The Seven Basic Plots - Christopher Booker [175]
What all these stories in fact show is that, in order to reach their goal, the central figure eventually has to demonstrate a particular balance of qualities. Initially these heroes and heroines are shown as open to the path which is to lead to their eventual self-realisation because they are good-natured. They are not blinded and isolated from the world by egocentricity. They are not, like the antagonistic figures around them, dark. But although this may win them the invaluable help of their light allies, it is not enough in itself to bring them to their final goal. Ultimately, as the other half of the equation, they have to prove themselves in two other respects. They have to learn to stand on their own feet, to demonstrate inner strength and will power, to become self-reliant. Secondly they have to develop understanding. They have to see clearly and precisely what it is they have to do. It is this combination of qualities, that they are selflessly loving, strong and have a clear vision of what they must do, which finally wins them complete union with their `other half'. And it is because they have become master or mistress of themselves, that we finally have the confidence when they succeed to rule over some kind of `kingdom' that they will do it wisely, unselfishly and for the good of all.'
Overcoming the Monster
In the Rags to Riches story, the dark figures are seen as relating to the hero or heroine in a very personal way, in the context of private and family life. In keeping with the more mythical resonances of the Overcoming the Monster plot, the figures who here personify the dark power tend to assume much grander and more terrifying proportions altogether.
Nevertheless, a good many dark figures in such stories still appear in familiar guise:
1. The Dark Father-figure, or Tyrant: this may again be the older man who has in some way replaced the hero's lost father: e.g., the Giant in Jack and the Beanstalk, who killed Jack's father and usurped his inheritance; or Sir Ralph Nickleby, brother of the hero's dead father in Nicholas Nickleby. On the other hand, because of the wider ramifications of this type of story, this figure may represent paternal or masculine authority in some more general way, as a tyrannical king (e.g., Minos) or some other kind of `dark ruler' (e.g., Squeers, the tyrannical headmaster; Gessler, the tyrannical Austrian governor in the legend of William Tell; the Sheriff of Nottingham in the story of Robin Hood).

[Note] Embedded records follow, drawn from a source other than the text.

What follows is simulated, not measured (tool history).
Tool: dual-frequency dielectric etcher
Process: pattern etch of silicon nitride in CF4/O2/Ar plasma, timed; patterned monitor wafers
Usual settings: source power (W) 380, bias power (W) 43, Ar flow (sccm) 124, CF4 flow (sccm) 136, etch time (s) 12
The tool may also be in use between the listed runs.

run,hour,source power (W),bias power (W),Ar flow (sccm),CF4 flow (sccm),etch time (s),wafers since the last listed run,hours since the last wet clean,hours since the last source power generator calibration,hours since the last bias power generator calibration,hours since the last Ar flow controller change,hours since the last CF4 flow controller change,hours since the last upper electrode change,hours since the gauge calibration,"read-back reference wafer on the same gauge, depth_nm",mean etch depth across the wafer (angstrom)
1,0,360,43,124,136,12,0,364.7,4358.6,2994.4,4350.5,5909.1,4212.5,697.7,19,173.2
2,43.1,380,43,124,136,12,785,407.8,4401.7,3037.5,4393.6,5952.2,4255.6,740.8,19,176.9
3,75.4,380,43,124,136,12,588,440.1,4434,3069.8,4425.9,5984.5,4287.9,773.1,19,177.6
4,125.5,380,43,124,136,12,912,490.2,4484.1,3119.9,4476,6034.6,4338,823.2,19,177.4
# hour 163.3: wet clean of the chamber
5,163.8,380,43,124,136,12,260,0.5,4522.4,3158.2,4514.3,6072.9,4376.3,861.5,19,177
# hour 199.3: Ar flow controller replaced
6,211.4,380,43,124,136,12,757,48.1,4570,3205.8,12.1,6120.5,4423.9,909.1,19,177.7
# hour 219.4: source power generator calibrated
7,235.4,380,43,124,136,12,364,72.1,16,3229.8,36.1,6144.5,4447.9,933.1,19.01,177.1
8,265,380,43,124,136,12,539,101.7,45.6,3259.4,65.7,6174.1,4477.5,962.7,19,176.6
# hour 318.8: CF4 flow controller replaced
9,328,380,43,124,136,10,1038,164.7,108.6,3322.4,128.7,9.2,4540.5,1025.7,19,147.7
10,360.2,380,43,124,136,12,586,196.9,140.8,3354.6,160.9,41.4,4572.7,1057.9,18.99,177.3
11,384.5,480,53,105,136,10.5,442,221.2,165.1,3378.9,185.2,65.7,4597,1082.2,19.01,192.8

2. The Dark Mother-figure, or Witch: this is the treacherous, ruthless older woman who no longer just wants to repress the hero or heroine, as in Rags to Riches stories, but to kill them: e.g., the wicked stepmother who is transmuted into the witch in Hansel and Gretel. But again this category now runs wider to include all those powerful and deadly older women who feature in stories as `the female monster': e.g., the Gorgon Medusa; Oedipus's Sphinx (literally `the strangler'), the witch who casts her murderous shadow over the kingdom of Thebes; Lady de Winter, `the most powerful woman in France', who is D'Artagnan's chief antagonist in The Three Musketeers; Rosa Klebb, the sadistic head of SMERSH in the James Bond story From Russia with Love.
3. The Dark Rivals: e.g., Moriarty, the `Napoleon of Crime, who, as Sherlock Holmes's only intellectual equal, is his Dark Alter-Ego; the outlaw gang who are rivals to Sheriff Kane's authority over the town in High Noon.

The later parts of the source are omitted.